“Some merchants are always eager to turn a profit. Therefore, we decree that the benefit of low prices is not hindered while greed, checked in advance, is restrained.” Not the words of left-wingers calling for price controls, but those of Emperor Diocletian’s Edict on Maximum Prices in 301AD. He failed; price (or rent) controls always do.
Prime minister Rishi Sunak’s inflationary challenges pale into insignificance, compared with those of Diocletian. He had inherited half a century of political and military anarchy, accompanied by financial collapse even more pressing than bequeathed by Theresa May, Boris Johnson and Liz Truss. Earlier rival leaders had repeatedly debased coinage (early quantitative easing) to pay increasingly factious legionaries. Inflation surged to as much as 15,000% and, like today, the blame was directed towards merchants.
Maximum prices were imposed under pain of death governing more than 1,000 commodities and services, with a corresponding doubling in the number of bureaucrats. Wheat was pegged at six denarii per litre; sausages 40 per kilogram. Painters and decorators vied with maths teachers among the top-paid trades, 75 per day; male slaves could not be sold for more than 30,000 (however, ‘lions, first class’ commanded 150,000; Diocletian was a particularly savage persecutor of Christians).
Diocletian discovered that economics trumped even death sentences: merchants simply stopped selling, spawning a booming black market. Prices continued to soar. He abdicated in 305AD.
Some things never change. Threatened by a cost-of-living crisis and double-digit (just) inflation, ministers have directed their scrutiny first on supermarkets, then housebuilders and most recently on landlords. A year ago, former shadow chancellor John McDonnell called for price controls on fuel, basic foods and rents. That was at odds with his successor Rachel Reeves, but even government ministers have attempted some light arm wrestling with supermarkets, suggesting voluntary caps for ‘essentials’.
More stridently, in March 2021 the government leaned on the Competition and Markets Authority (CMA) to probe potential ‘profiteering’ by the main chains, the second such study by the CMA in a few months. It concluded “high food-price inflation has not been driven by weak retail competition” and pointed out that average operating margins had fallen from 3.2% to 1.8% over the past year.

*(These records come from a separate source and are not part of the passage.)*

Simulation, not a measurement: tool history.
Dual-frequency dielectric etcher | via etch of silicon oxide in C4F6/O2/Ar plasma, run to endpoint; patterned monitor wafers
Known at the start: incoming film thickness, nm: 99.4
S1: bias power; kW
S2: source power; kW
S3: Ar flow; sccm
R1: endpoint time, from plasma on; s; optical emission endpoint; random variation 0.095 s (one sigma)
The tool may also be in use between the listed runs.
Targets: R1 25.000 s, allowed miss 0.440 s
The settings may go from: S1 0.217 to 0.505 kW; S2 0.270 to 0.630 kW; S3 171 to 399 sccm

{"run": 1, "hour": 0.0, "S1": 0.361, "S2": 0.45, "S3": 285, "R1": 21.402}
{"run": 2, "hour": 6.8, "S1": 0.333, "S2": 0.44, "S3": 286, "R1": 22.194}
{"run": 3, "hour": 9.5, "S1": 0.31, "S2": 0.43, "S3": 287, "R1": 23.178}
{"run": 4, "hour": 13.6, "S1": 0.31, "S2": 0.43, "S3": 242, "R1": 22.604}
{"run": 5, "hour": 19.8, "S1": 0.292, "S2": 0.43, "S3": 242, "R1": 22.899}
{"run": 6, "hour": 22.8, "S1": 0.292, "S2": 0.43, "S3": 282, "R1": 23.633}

It seems the CMA has become the government’s go-to dogsbody whenever it tries to nobble the market. I’m told the authority was far from keen when tasked in February by levelling-up secretary Michael Gove to undertake the latest of umpteen studies down the years into land banking and other imagined dark arts by the largest housebuilders.
Economies of scale
Even Diocletian’s legions of civil servants steered clear of the housing market. Not so UK governments. Don’t hold your breath as to whether the CMA finds any smoking guns in terms of market abuse by the housebuilders. Prices of new homes are set by the larger secondhand market; any advantage big builders enjoy over smaller rivals supports their margins, not prices, and is largely gifted to them by planning policy that favours their economies of scale.
Rents are another matter, at least in social housing, where it seems ministers can’t resist trying to put a lid on charges. In his 2015 Budget, then chancellor George Osborne imposed four years of 1% cumulative cuts. This clobbered housing associations’ finances and investment in new homes. His successor, Jeremy Hunt, set a 7%-per-year ceiling on general affordable housing rents from this April, at a time when housing associations are struggling again. The cap did not apply to specialised social housing providers, but given funding challenges in the sector, Triple Point Social Housing REIT voluntarily accepted to adopt it in the rents it charges housing associations that lease its properties.
The Scottish government took a fundamental step further last September by imposing a six-month rent freeze on private landlords, followed in April by a 3% cap. The moves referred to sitting tenants. However, this seems to have encouraged landlords to hike rates at the end of their agreed tenancies – usually to new occupants, in a country where demand greatly exceeds supply. Can it be a coincidence that Scotland experienced the highest annual rental growth in Britain, 13.7%?
History, as ever, has a habit of repeating itself.